Inflation is now running at 2.1 per cent – slightly above the Bank of England’s target rate for the first time in almost two years. Last summer rates dropped as low as 0.2 per cent.

This has led some pundits to speculate that the Bank may raise the base rate from the current record low of 0.1 per cent, in a bid to dampen spending, which would mean borrowers paying more for mortgages and loans.

But Ray Boulger, senior technical director at mortgage broker John Charcol, suspects the Bank will take a steadier view of the situation.

“The Bank of England has indicated it is prepared to look through short term increases in inflation,” he said. “There is so much uncertainty still in the economy, particularly as the furlough scheme comes to an end, that I think it will be reluctant to increase rates by very much or very quickly.”

He thinks an interest rate rise is unlikely this year, although by summer 2022 mortgage rates may well be “a little” higher than they are today.

How cheap are mortgages now?

The Bank of England’s latest credit report, published in April, found that average mortgage interest rates currently stand at just over two per cent, compared to almost six per cent in 2008.
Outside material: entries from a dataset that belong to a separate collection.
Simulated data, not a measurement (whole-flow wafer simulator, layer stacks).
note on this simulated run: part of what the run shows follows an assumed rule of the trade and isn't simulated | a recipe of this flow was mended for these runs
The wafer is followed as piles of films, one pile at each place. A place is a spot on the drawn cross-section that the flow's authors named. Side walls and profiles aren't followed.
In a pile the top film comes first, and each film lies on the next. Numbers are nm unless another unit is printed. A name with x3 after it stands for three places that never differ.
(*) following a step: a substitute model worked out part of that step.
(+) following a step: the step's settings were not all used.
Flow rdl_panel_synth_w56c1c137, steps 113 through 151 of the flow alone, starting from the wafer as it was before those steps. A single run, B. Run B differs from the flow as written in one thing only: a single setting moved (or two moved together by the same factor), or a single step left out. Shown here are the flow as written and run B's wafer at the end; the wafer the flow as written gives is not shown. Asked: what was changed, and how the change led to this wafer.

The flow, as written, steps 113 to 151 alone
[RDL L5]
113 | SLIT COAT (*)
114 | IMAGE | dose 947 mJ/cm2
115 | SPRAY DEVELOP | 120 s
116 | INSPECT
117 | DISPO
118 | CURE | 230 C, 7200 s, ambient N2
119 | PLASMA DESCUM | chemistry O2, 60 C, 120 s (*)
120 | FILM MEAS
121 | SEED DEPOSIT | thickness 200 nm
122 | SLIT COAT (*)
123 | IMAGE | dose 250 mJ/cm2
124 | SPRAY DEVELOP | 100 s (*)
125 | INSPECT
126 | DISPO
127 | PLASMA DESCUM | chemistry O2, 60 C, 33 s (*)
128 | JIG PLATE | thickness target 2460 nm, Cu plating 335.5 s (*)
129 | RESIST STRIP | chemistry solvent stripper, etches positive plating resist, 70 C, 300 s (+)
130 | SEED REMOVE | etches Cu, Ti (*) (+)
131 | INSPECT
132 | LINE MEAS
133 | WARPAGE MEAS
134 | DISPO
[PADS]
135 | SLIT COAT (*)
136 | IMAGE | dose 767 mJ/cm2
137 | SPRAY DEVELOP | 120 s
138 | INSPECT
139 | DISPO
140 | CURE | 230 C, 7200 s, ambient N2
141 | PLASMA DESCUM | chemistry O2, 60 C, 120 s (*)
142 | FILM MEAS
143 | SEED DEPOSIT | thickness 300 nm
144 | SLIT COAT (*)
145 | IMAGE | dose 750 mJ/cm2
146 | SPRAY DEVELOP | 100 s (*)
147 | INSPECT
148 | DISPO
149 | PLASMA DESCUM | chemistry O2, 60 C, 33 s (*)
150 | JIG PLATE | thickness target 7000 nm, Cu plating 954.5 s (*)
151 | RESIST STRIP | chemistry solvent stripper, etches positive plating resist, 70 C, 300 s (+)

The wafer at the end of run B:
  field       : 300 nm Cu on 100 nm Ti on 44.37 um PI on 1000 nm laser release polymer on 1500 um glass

Current rates are so low that one recent study by Savills found that mortgage borrowers are paying out less in interest than at any time in the past two decades – and that is despite increases in house prices in that period.

Should I panic about interest rate rises?

And while increases in interest rates are clearly not good news for borrowers, neither are they a cause for immediate panic.

If, for example, you had borrowed £430,000 over 25 years at an interest rate of 2.5 per cent your monthly mortgage would cost £1,929.

If rates went up a quarter of a per cent that would increase to £1,983, or just over £50.

Boulger even thinks lower rates could be on the cards for borrowers with small deposits, and more and more lenders start offering products for those with just five per cent to put down. “I would not be surprised to see falls at lower LTV (loan to value) because there is a bit more competition out there,” he said.